Bell wants permission to gather and track customer data but Canadian privacy laws mean they first have to ask. A news article in CBC last month said:
Bell Canada began asking its customers in December for permission to track everything they do with their home and mobile phones, internet, television, apps or any other services they get through Bell or its affiliates.
In return, Bell says it will provide advertising and promotions that are more "tailored" to their needs and preferences.
If given permission, Bell will collect information about its customers' age, gender, billing addresses, and the specific tablet, television or other devices used to access Bell services.
It will also collect the "number of messages sent and received, voice minutes, user data consumption and type of connectivity when downloading or streaming."
Privacy and security concerns
"I mean, in a perfect world, they would give you discounts or they would give you points or things that consumers would more tangibly want, rather than just the elimination of a pain point — which is what they're offering right now," Toronto-based consultant Charlie Wilton, whose firm has advised Bell and Rogers in the past, says.
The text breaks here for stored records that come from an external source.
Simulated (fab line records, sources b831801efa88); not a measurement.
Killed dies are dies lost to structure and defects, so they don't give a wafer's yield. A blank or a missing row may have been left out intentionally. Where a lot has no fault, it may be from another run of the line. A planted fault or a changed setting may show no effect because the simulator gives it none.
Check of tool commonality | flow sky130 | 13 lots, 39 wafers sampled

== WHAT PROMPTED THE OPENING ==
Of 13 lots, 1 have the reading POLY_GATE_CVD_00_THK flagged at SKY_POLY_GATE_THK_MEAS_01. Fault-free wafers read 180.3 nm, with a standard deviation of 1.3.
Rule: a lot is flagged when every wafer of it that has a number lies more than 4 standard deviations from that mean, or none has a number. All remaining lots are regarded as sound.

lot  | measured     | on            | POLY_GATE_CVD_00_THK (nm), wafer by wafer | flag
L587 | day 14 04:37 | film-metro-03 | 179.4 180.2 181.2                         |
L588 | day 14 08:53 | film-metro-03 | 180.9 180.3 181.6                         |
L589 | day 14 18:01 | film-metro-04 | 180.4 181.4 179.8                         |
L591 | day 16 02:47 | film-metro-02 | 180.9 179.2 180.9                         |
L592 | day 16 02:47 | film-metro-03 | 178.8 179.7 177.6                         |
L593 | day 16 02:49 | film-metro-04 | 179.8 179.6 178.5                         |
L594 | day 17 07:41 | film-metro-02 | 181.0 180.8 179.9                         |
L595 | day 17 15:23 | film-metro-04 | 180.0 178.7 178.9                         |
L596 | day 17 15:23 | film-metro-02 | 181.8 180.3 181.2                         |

Teresa Scassa, who teaches law at the University of Ottawa and holds the Canada Research Chair in Information Law and Policy, says Bell has done a good job of explaining what it wants to do but there are also privacy and security concerns to consider.
At the macro level, Bell's data security could be breached by hackers. At the micro level, she adds, there's the potential for family friction if everybody starts getting ads based on one person's activities.
Ads for pornography, birth control or services for victims of abuse could trigger confrontations, for instance.
"Some families are open and sharing. Others are fraught with tension and violence," Scassa says.
Wilton says a company in Bell's position also runs the risk that customers will feel betrayed if their information is leaked or the advertising they receive is inappropriate.
Back in Oct. 2013, CBC reported another similar news item on Bell about Privacy commissioner to start investigating Bell's data collection as Canadian telecom giant was about to begin highly targeted advertising program in Nov. What Bell said back then:
"What's new is that we're giving Bell customers the option to receive internet advertising that's relevant to them rather than the random online advertising they're receiving now. The number of ads customers see won't increase and they can opt out anytime by visiting bell.ca/relevant ads. We're giving customers advance notice before we start offering relevant advertising on Nov. 16."
iPhoneInCanada has more details on this topic.
The Relevant Ads Program was eventually phased out in 2015 after the Privacy Commissioner of Canada ruled the advertising violated Canadian law, as it automatically opted-in customers.
Now, Bell’s current version of this ad tracking program recently asked customers last month to gain more access to personal information for improved “tailored marketing.” This data would arise from a Bell’s customers wireless or landline, internet, television, or anything related to Bell apps and the company’s affiliates.
The Canadian Press reports a notice sent out last month by Bell explained, “Tailored marketing means Bell will be able to customize advertising based on participant account information and service usage patterns, similar to the ways that companies like Google and others have been doing for some time.”
Bell says it wants to gain data such as a customer’s age, billing address, gender and specific devices used to access Bell services, on top of the “number of messages sent and received, voice minutes, user data consumption and type of connectivity when downloading or streaming,” for the sake of delivering more targeted ads.